Compared to him, his successors in the Prime Minister's office were second rate. Not to mention the present occupant, who is a dwarf.
It was Ben-Gurion who took the decision to declare the foundation of the state at that particular moment, when the last British occupier had left and four neighboring Arab armies were about to enter the country. His colleagues were afraid of the decision and had to be pushed by him.
Frankly, I don't think that this decision was so momentous. If the declaration had been deferred for some months, it would have made no real difference. After we had won the war, though with very heavy casualties, we could have declared the state at any time.

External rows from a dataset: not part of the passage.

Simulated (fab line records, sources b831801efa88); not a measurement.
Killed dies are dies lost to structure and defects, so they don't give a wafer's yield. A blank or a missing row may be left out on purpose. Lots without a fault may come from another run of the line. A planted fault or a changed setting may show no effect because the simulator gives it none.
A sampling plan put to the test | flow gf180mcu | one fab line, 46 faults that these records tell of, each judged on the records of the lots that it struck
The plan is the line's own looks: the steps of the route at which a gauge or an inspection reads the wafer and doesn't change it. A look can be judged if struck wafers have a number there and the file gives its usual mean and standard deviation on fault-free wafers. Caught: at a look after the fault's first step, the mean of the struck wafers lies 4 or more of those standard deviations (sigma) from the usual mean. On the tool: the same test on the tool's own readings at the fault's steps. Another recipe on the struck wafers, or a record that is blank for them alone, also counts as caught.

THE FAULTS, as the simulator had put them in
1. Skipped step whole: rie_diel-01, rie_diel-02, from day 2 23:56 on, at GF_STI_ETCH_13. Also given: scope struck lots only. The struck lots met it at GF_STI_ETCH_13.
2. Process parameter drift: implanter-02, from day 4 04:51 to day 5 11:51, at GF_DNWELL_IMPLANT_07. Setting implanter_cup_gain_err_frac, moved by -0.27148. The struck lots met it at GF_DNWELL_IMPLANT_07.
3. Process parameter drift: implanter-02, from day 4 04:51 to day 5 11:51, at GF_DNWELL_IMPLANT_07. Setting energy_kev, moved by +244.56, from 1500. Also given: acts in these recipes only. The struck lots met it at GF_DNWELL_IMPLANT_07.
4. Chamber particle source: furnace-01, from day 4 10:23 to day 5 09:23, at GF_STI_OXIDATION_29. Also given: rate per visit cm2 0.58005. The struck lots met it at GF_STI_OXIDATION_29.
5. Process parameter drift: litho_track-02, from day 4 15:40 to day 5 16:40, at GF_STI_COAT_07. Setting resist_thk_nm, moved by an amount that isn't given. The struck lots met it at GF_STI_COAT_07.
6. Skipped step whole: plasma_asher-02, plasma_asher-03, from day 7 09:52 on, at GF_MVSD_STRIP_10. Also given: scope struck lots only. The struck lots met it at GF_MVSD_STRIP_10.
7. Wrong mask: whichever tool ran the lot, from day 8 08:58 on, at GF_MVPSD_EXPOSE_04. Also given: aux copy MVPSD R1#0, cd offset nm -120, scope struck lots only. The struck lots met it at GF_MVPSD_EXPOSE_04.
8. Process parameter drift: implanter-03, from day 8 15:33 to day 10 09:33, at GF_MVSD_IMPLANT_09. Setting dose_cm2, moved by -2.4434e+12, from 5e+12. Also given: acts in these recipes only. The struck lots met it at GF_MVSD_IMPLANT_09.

While the documentary is mostly accurate, there are some mistakes. For example, it shows the masses of Tel Avivis cheering in the streets upon the declaration. That is a falsification, though it has been repeated so often that Drucker can be excused for believing it. In fact, the masses cheered in November 1947, when the United Nations decided upon the partition of Palestine into an Arab state and a Jewish state (and a separate unit in Jerusalem).
When the Jewish state was officially founded on May 14, and Ben-Gurion made that speech, the streets were empty. The young were in the army, their elders were too anxious to cheer.
In that war, some 6,300 of us were killed -- out of a total Jewish population of 630,000. The equivalent of three million US citizens today. Many more were wounded (including poor me). Losses on the Arab side were even higher in absolute terms.
BEN-GURION'S AFFECTATIONS were many and colorful. He liked to present himself as a great philosopher, and the documentary shows him receiving many hundreds of books, paid for by a rich British Jew -- which would be a criminal offense under current Israeli law.
Be-Ge (as we called him) interfered in the conduct of the war, some of his erroneous decisions cost many lives. He also changed the character of the army in ways that we soldiers resented very much.
But all his good and bad decisions were negligible compared to his real historic role: his decision to turn Israel into a bulwark against the rising Arab world.
Of course, the Zionist movement was from the beginning a conscious part of European colonialism. In his book, "Der Judenstaat," the founder, Theodor Herzl, already promised that the state would be "a part of the wall of European civilization against Asiatic barbarism."
But it was Ben-Gurion who turned this vague promise into fact from the first day of Israel. According to his first biographer, he detested the Arabs and Arab culture from his first day in Palestine, suppressed the Arab minority in Israel and refused to draw Israel's borders.
The underlying reason was and is of course, that Zionism from the beginning wanted to dispossess the Arabs from their land in order to create there a new Jewish nation. This was never admitted, but was clear from the beginning.
All Ben-Gurion's successors, up to the present occupant of the office, followed this line. Even on its 70th birthday, Israel recognizes no official borders. Though we have official peace agreements with two Arab states (Egypt and Jordan) and unofficial cooperation with several more, we are hated by hundreds of millions of Arabs and a billion Muslims. And, even more important: we are at war with the entire Palestinian people. That is the real legacy of Ben-Gurion.
I AM not quite objective on this subject. I, too, was at war with Ben-Gurion.
The longer his reign lasted, the more autocratic he became. Altogether, from his assumption of power in the pre-state Zionist movement, he was the supreme leader for 30 consecutive years. No human being can be in power for so long without becoming a bit deranged.
I became the owner and editor-in-chief of a news magazine soon after the war, and began to criticize him sharply: his increasingly dictatorial manner, his colonialist treatment of the Palestinians, his anti-peace policy, his reactionary socio-economic policy and the corruption of many of his followers.